Tensor-based modulation (TBM) provides a multi-linear spreading framework for blind multi-user separation in unsourced random access. In this paper, we show that TBM is a coded modulation built on a non-binary linear block code over $\mathbb{Z}_M$, whose symbols are mapped to $M$-PSK modulation, defining a geometrically uniform signal space code. We explicitly derive this generator matrix, characterize its rank deficiency, and show that reference symbols for tensor identifiability correspond to code shortening, producing a quasi-systematic or a systematic code, depending on the number of considered reference symbols for the TBM. Simulations in single-user AWGN and multi-user non-coherent multi-antenna fading channels demonstrate strong robustness and interference resilience, establishing TBM as a scalable, algebraically structured modulation-coding scheme bridging tensor representations and modern coding theory.

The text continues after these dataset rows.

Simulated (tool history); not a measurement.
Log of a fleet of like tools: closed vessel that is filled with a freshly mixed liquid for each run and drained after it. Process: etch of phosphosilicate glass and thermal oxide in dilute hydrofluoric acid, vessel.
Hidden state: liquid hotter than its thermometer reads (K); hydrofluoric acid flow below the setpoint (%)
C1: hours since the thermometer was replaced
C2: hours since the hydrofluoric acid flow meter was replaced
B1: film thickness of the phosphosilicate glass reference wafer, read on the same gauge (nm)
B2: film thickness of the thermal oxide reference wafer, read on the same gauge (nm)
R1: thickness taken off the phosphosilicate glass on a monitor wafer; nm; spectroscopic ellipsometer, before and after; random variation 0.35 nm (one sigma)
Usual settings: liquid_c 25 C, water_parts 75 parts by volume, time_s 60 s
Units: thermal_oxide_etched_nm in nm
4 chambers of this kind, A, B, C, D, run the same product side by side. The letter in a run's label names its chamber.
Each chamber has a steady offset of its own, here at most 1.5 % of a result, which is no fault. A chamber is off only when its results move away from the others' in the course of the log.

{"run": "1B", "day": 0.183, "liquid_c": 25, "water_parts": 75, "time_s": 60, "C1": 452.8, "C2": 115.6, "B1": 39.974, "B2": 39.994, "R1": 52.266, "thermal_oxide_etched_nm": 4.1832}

翻译：基于张量的调制（TBM）为无源随机接入中的盲多用户分离提供了一种多线性扩频框架。本文证明TBM本质上是一种建立在$\mathbb{Z}_M$上非二进制线性分组码的编码调制方案，其符号通过$M$-PSK调制映射，构成几何均匀的信号空间编码。我们显式推导了该码的生成矩阵，刻画其秩缺陷特性，并证明张量可辨识性所需的参考符号对应于码缩短操作——根据TBM所采用的参考符号数量，可生成准系统码或系统码。在单用户AWGN信道与非相干多用户多天线衰落信道中的仿真表明，该方案具有强鲁棒性与抗干扰能力，从而确立TBM作为一种可扩展的、具有代数结构的调制-编码方案，有效连接了张量表示与现代编码理论。